Penalized Maximum Likelihood Estimator for Mixture of von Mises-Fisher Distributions

TL;DR

This paper introduces a penalized maximum likelihood estimator for finite mixtures of von Mises-Fisher distributions, addressing the issue of unbounded likelihood and demonstrating its consistency and practical performance.

Contribution

It proposes a novel penalized likelihood approach for mixture models of von Mises-Fisher distributions, ensuring well-defined estimation and proving its strong consistency.

Findings

The penalized estimator is strongly consistent.

An EM algorithm for the penalized likelihood is developed.

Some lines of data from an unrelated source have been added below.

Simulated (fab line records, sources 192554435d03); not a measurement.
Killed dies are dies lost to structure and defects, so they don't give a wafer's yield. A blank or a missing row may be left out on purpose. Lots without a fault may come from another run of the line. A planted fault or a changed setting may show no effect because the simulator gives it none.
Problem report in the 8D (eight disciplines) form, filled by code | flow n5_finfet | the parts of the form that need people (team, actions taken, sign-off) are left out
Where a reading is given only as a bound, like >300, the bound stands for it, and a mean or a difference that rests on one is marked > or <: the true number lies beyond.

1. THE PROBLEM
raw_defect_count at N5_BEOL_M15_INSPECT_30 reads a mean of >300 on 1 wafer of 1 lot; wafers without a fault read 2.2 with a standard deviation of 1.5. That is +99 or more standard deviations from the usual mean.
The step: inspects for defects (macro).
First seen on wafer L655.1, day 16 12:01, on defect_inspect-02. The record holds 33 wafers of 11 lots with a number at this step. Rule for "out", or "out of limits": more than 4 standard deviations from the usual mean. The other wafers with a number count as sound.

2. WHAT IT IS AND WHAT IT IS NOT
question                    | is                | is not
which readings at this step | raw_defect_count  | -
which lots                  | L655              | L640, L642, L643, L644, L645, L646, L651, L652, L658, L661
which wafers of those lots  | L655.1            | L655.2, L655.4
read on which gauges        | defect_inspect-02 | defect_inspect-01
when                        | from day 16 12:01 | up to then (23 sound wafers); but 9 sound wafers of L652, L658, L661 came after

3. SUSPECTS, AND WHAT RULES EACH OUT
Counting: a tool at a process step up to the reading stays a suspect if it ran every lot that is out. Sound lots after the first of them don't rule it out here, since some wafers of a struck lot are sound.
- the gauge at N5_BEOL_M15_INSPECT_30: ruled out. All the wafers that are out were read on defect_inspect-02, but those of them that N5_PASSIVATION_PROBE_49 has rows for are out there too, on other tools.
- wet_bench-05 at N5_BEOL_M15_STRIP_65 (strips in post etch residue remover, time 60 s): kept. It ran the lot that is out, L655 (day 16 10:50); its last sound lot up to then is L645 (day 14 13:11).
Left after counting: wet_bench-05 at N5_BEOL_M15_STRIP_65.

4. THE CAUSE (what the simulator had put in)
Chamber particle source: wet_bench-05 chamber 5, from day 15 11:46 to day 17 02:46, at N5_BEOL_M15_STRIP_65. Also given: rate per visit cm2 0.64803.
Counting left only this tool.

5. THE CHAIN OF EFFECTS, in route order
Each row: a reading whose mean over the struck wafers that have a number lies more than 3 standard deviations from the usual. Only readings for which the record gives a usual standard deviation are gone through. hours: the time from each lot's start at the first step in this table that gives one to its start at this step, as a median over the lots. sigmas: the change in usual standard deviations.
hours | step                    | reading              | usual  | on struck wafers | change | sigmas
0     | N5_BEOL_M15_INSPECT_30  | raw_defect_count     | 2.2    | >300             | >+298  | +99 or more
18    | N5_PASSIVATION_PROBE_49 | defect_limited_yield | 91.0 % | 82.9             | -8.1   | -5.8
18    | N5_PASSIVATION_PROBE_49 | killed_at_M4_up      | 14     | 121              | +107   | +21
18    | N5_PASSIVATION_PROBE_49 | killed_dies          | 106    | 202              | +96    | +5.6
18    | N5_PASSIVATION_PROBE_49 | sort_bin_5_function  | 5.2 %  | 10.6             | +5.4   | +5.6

Simulation studies show effective performance of the method.

Abstract

The von Mises-Fisher distribution is one of the most widely used probability distributions to describe directional data. Finite mixtures of von Mises-Fisher distributions have found numerous applications. However, the likelihood function for the finite mixture of von Mises-Fisher distributions is unbounded and consequently the maximum likelihood estimation is not well defined. To address the problem of likelihood degeneracy, we consider a penalized maximum likelihood approach whereby a penalty function is incorporated. We prove strong consistency of the resulting estimator. An Expectation-Maximization algorithm for the penalized likelihood function is developed and simulation studies are performed to examine its performance.